The LVN Council of Luminaries is comprised of veteran thought leaders and pioneers in the business of law community. The objective behind assembling this group is to establish a brain trust of recognized, experienced and progressive leaders who can help interpret developments in the market, provide advice on how to successfully approach and navigate challenges, predict future trends and changes to prepare for, and to participate in targeted special projects to benefit the legal industry as a whole.
The below meeting was conducted primarily with the client-side group.
Minding the Gap Between RFP and Actual Project Management
The law firm Luminaries have commented that it's frustrating when questions (e.g. about innovative services) show up on RFPs and then never get mentioned again. Can/should we close this gap?

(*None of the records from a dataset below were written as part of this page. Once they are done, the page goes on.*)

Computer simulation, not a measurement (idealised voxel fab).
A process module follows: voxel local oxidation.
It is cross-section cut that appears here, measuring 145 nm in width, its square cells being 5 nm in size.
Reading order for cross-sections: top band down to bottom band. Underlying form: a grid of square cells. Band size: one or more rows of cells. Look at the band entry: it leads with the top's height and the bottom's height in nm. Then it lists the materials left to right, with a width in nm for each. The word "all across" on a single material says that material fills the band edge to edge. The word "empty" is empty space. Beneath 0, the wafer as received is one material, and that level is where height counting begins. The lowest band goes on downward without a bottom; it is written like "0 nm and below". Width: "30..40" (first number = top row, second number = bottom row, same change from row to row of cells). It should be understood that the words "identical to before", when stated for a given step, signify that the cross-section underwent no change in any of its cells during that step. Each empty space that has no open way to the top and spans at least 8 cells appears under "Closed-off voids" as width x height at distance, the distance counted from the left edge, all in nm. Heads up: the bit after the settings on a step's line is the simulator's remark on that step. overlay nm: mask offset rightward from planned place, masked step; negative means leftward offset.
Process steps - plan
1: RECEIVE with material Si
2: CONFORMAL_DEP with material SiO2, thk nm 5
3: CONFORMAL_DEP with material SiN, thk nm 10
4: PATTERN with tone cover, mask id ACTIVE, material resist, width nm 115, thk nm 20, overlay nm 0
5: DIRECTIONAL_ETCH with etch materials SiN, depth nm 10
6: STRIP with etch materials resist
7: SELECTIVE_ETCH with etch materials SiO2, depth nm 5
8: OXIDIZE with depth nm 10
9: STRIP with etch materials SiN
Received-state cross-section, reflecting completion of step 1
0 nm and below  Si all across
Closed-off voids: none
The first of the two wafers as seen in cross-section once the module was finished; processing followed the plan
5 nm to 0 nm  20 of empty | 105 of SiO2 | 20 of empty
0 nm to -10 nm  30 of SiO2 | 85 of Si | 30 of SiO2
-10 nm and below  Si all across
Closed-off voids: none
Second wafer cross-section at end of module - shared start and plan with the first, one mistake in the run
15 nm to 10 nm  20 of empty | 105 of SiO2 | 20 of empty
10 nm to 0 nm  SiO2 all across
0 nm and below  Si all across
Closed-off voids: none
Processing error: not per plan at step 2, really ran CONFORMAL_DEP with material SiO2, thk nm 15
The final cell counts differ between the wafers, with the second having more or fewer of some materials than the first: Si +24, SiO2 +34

Luminary 1 – Yes, I think that’s true. Once we selected partners, we do not always focus on project management side of the relationship. It all sounds good in the RFP, but when the new matter comes in, the housekeeping/relationship offered by the firm gets lost in the focus on getting up to speed quickly. It is on us to make sure firms actually implement the offers they’ve extended.
Luminary 2 – We don’t run big RFPs like we used to. We start with strategic thinking – to how can we be partners, but after that process is over, then it turns back to the day job and switches to tactical.
Luminary 1 – Agreed, firefighting often gets in the way of progress!
Luminary 2 – We mainly do AFAs. So sometimes those grandiose strategic initiatives kind of fall to the wayside. Largely in my opinion that’s the fault of the client. If someone isn’t going to really demand something from me that takes more time/resources, I wouldn’t do it either. But there’s an opportunity for the law firm to bring clients back to strategic mode and remind them that there’s an opportunity to wow you. Law firms miss a lot of opportunity to wow clients. How do you do that? You do something unexpected.
Luminary 3 – When you are doing RFPs for convergence, that will be the case. We’ve been pushing really hard on practice area RFPs and project work RFPs – in those cases we are 85% going after the AFA.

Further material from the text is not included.